The issue of Australia’s population growth is making the news quite regularly at the moment. The country’s population has just ticked over to 25 million people and many are questioning the impact that this growth is having on the infrastructure of cities like Sydney and Melbourne. The debate has even hit the highest level of the political scene: Prime Minister Scott Morrison late last year said in a speech that:
“They are saying: enough, enough, enough. The roads are clogged, the buses and trains are full. The schools are taking no more enrolments.
“I hear what you are saying. I hear you loud and clear. That’s why we need to improve how we manage population growth in this country.”
He has also stated that he intends to cut Australia’s permanent migration intake by about 30,000 people per year to reduce the strain placed upon congested cities. Whether such sentiments will be enough to win Morrison’s Coalition parties this year’s federal election is another matter – the governing parties’ penchant for knifing its leaders does little to endear it to the broader community.

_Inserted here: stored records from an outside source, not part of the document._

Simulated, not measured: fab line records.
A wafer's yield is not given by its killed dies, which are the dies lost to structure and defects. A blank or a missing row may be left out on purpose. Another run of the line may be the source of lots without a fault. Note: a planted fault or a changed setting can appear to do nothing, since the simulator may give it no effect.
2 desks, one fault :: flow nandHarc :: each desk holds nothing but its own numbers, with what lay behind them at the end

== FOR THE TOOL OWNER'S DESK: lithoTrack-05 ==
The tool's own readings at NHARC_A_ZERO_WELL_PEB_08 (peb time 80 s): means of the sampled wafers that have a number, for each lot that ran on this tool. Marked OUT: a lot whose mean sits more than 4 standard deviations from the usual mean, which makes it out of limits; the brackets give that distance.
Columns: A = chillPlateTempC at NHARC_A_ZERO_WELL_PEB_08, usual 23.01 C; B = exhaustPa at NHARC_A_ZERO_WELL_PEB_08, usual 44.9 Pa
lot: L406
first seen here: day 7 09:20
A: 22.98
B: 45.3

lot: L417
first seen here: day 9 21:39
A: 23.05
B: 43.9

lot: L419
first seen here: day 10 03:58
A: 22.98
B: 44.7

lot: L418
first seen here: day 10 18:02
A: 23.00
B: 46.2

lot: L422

However, it does seem that discussing immigration and population growth concerns is potentially fertile ground for the PM, at least according to a new survey released by the Australian National University. This survey asked 2000 people whether they thought that Australia needed more people. In 2009 this question saw a rough split down the middle – 45 per cent thought that Australia needed more people. In the nine years since then the number wanting a larger Australia have dropped by a third, to only 30 per cent. The drop in support for a bigger population is larger among men than women – over 20 per cent fewer men thought that Australia needed more people, while the drop in women thinking the same was just over 10 per cent. While those aged between 25-34 years old supported population growth the most, those aged 45-54 supported it the least.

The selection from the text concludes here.